Flake sticks up for intelligence agencies, but Senate doesn’t stick up for Flake


Story and video by Dani Coble | Cronkite News

Sen. Jeff Flake vowed to try again after the Senate blocked a vote Thursday on his resolution supporting U.S. intelligence agencies and rejecting Russian President Vladimir Putin’s claim that Russia did not interfere in the 2016 elections.

The bipartisan resolution also called for sanctions on Russia and a congressional investigation into what transpired at the Helsinki summit meeting between Putin and President Donald Trump, who Flake said “let down the free world” by not confronting Putin.

“By choosing to reject objective reality in Helsinki, the president let down the free world by giving aid and comfort to an enemy of democracy,” Flake said on the Senate floor Thursday. “In so doing, he dimmed the light of freedom ever so slightly in our own country.”

But Sen. John Cornyn, R-Texas, blocked a vote on the resolution, saying more is needed than the symbolic action it represented.

Cornyn said it is “absolutely clear” that Russia interfered in the 2016 election and “I’m confident they will continue until we stop them from doing so.” But he said he believed the resolution would do more harm to U.S relations with other countries, and that the Senate would be better served to consider new sanctions beyond those authorized in a 2017 law, which the resolution said should be imposed immediately.

The move by Cornyn, the No. 2 Republican in the Senate, appeared to come as a surprise to Flake and his co-sponsor, Sen. Chris Coons, D-Delaware. It came the same day that the Senate unanimously passed another resolution rejecting Russia’s request to interview U.S. officials in connection with the elections, a suggestion by Putin that also came out of Monday’s summit.

“I think it’s regrettable that this was objected to. We will bring it back,” Flake said on the Senate floor, adding later that he would try again when the Senate meets Tuesday.

The resolution is the latest fallout from Monday’s summit, where Trump downplayed the possibility that Russia meddled in U.S. elections, saying he believed Putin’s “extremely strong and powerful denial” of his country’s involvement. Trump called the U.S investigation into possible Russian meddling “foolish” and said that both countries “have made mistakes.”

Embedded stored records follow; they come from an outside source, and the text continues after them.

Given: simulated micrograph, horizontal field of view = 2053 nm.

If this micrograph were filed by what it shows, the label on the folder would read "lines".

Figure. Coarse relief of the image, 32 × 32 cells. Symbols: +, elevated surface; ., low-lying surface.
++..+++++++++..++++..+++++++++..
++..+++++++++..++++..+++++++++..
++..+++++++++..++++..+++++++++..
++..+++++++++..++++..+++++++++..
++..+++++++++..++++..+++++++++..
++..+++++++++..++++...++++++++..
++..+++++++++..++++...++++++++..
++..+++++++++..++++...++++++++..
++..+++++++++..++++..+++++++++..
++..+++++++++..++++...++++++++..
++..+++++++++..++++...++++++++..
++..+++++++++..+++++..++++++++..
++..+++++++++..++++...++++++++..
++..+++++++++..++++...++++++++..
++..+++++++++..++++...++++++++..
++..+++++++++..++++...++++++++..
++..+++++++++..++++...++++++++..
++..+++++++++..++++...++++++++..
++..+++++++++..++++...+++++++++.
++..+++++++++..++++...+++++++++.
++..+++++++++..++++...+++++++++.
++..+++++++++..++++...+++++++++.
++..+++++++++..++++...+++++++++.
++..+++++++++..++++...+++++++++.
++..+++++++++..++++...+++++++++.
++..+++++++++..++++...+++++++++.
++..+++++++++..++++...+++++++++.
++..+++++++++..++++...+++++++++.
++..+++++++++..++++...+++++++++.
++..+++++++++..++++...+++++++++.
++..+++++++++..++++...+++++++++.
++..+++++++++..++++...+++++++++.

Trump’s comments came just days after the Justice Department announced the indictment of 12 Russian intelligence agents in connection with hacking that was “intended to interfere with the 2016 U.S. presidential election.”

Condemnation of the president was swift, and came from both sides of the aisle, with Flake calling Trump’s statements “shameful” and Sen. John McCain, R-Arizona, calling it “one of the most disgraceful performances by an American president in memory.”

Trump quickly backpedaled, saying Tuesday that he misspoke when asked during the summit about Russian election interference.

“I accept our intelligence community’s conclusion that Russia’s meddling in the 2016 election took place,” Trump said, adding Wednesday that there’s “never been a president as tough on Russia as I have been.”

The Flake-Coons resolution was meant to show support for U.S. intelligence agencies, commending their work and the work of the Justice Department in the probe and agreeing with their finding that Russia interfered in the election.

Besides demanding that Russia be held accountable, the resolution also called for congressional hearings into the actual summit meeting, including “the release of relevant notes and information , to better understand the impact of the recent summit … on the foreign policy and national security of the United States.”

After Cornyn said that more than a symbolic action was needed, an angry Flake said that “symbolism is important.”

“This simply says, in a symbolic way, that we in the Senate don’t buy Vladimir Putin’s … denial of election interference,” Flake said of the resolution.

“We saw earlier this week in Helsinki what was truly an Orwellian moment,” Flake said. He called it the result of two years of the administration “calling real things fake and fake things real, as if conditioning others to embrace the same confusion.

“Ultimately, you’re rendering yourself unable to tell the difference between the two,” he said.